I love how it's put together just like a dictionary, it's all alphabetical. I learned some new words that made me spit out my Pepsi and strain my already busted up shoulder, but I'm OK with that.
Another definition that made me literally worry that I maybe leaked some pee in bed? (Because I've had two kids- this could happen.)

Childbirth, noun: Part miracle of nature, part slasher film, childbirth is one of those things that has to be experienced to be believed, particularly the first time around. Like skydiving, you can listen to the instructor talk all day long, but until someone pushes your ass out of an airplane, it's all academic. Luckily, every woman's body is slightly different, so no matter how experienced your doctor/midwife/cabdriver is, there will be a moment when he or she looks truly perplexed by something happening between your legs. It's comforting at that time to remember that women have been giving birth for centuries and the body knows what to do. After all, it's as simple as slipping a cannonball through a keyhole.

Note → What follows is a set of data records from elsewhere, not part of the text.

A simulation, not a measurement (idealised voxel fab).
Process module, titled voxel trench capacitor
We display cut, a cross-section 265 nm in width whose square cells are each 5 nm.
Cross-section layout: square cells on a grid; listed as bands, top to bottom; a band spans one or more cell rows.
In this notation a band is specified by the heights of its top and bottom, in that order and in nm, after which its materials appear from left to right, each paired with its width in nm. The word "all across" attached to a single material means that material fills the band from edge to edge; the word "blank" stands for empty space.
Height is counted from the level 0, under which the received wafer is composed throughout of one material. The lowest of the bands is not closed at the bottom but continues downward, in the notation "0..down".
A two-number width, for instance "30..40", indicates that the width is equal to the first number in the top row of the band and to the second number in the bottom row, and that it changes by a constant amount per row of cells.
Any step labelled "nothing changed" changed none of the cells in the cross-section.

The only definition I would add for a part two that I feel should never be left out is when someone says "Have a nice day". That right there? That's code for "Eat shit and die" when it's from someone who you know doesn't like you such as a frenemy. So Anna- please add that to a sequel, because it's important.

So overall? I loved this book. LOVED IT. I cannot emphasize how much I loved this book because it's beyond words. Beyond, people. Buy it for all of your friends. It's that good. (See what other tour stops are saying about it HERE)

But one of you lucky lambwhores are going to win a copy, so follow the rules and we'll draw a winner on Monday!

*Be a follower of this blog and leave a comment telling me who you'd give this book to (after you read it)

EXTRA ENTRIES (leave separate comments)
*Share this giveaway on FB
*Share this giveaway on Twitter
*Blog about this giveaway

Good luck babes!


Life Love & High Heels said...

God damn I want this!

Ashley said...

I, actually, would probably give this to my GBF. (Gay best friend) Is that in there?? Hahaha

Shandi said...

i would read this book and then place it on my bookshelf...especially since it's all pink and pretty, it'll add some color. the thing is...all my friends have big heavy balls hanging in between their legs and would probably fart in my face if i tried to give this book to them. but anyway, yea...i want that thang, hope i win.

Beverly said...

I would love to share this book with my BFF of 30 years

Beverly said...

I've shared this giveaway on facebook.

Beverly said...

I'm sharing this on twitter

Just Plain Tired said...

Hmmm... maybe when I was younger, much younger, a book like this may have been handy. Definitely sounds like an amusing read though.

Amy said...

I want this more than ever. Anything to make a girl spit out her Pepsi is exactly what I need right now. When I'm done reading, I would probably give it to my daughter's boyfriend. I'm pretty sure that he is going to be her husband someday and he's gonna need all the help he can get.

Amy said...

Shared you on FB. Oo, Oo, Oo, Pick me, Pick me!!!

justme5686 said...

I'd give it to boyfriend... he needs a translator sometimes.

Literary Chanteuse said...

Oh I hope I'm a lucky lambwhore cause I really want this book! I would pass this one on to my sister because she so needs to learn the terminology. She's a woman and she's clueless. Ha ha!


Carrie said...

I want it. And I don't want to give it away to anyone. :)

Anonymous said...

Sounds like this would be a WONDERFUL gift for a few ladies I know!

Thanks for being a part of the tour.

Steff said...

Ahh this one sounds so funny! I'd definitely read it...and then keep it! Ok, ok, I'd share the love and give it to my Biffle! I know she would absolutely love this book.

Ruth said...

I feel a little pathetic now. I'm glad you explained biffle cause I had no clue.

middle child said...

I'm an avid follower. I would read this book then save it to read again cuz none of my friends can read.

latanya t said...

gfc follower

I would give it to my sister

dlatany at gmail dot com

Anna Lefler said...

OMG, thank you so much for having me and for this lovely post!

I love hearing that the book made you laugh and thank you, ladies, for the sweet comments!

Take care and watch out for those jeggings!